Open valentinedwv opened 10 months ago
@valentinedwv agreed!! I can share the following related from OIH
We tried to bring this together in a dashboard at: http://dashboard.oceaninfohub.org/ Jeff in the OIH project put this together, so I don't know much about it.
However, the performance is not great (pathetic to be honest). So now I preprocess all the SPARQL queries ahead of time into a parquet file for him and he is transitioning to using duckdb to access that file which is almost instantaneous.
I use https://github.com/iodepo/odis-arch/blob/master/graphOps/releaseGraphs/OIH_GraphPreProc.ipynb
to process the release graphs for OIH into Parquet and RDF (NQ) files.
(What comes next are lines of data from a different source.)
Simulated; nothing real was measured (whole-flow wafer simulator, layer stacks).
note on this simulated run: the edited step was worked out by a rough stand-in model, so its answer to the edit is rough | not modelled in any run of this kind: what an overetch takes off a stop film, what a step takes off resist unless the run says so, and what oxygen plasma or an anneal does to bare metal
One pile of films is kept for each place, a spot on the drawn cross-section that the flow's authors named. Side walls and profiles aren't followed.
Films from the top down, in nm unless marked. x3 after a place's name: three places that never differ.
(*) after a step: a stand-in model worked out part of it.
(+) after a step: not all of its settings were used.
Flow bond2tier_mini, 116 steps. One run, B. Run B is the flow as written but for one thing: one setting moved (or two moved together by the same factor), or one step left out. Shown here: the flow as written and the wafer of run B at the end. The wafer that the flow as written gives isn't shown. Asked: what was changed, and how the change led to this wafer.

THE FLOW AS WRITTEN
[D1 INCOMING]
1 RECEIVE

Info about that is at https://github.com/iodepo/odis-arch/tree/master/graphOps/releaseGraphs
I use: https://github.com/iodepo/odis-arch/blob/master/graphOps/releaseGraphs/extraction_OIHDashboard.ipynb to test the query into those with DuckDB.
This is all a major work in progress still, so all test code. Also want to get a script to publish these files to Zenodo and get a DOI for the release graphs at major milestones.
Would love to discuss and plan a set of products for DeCODER similar in approach to what I have started there for OIH. I've not resolved a clear path for them yet either.
digging... Dashboard here.
Looks like it's dynamic, and runs the queries Present plan is to just run reports weekly, or when a data load is complete. So this backs that idea up. But just rework the UI to use non-dynamic sources.
Writing results to parquet, ok...
Looking to get queries into the utilities, so that are in one place, not two or three.
One thing that needs to be solved... where do we put all the queries... Thinking we pull them from some GitHub repo raw url so that all projects can share. Keep moving towards a shared architecture...
Repo would allow some organizing them into directories by task and project, and allow for experimental and borked directories.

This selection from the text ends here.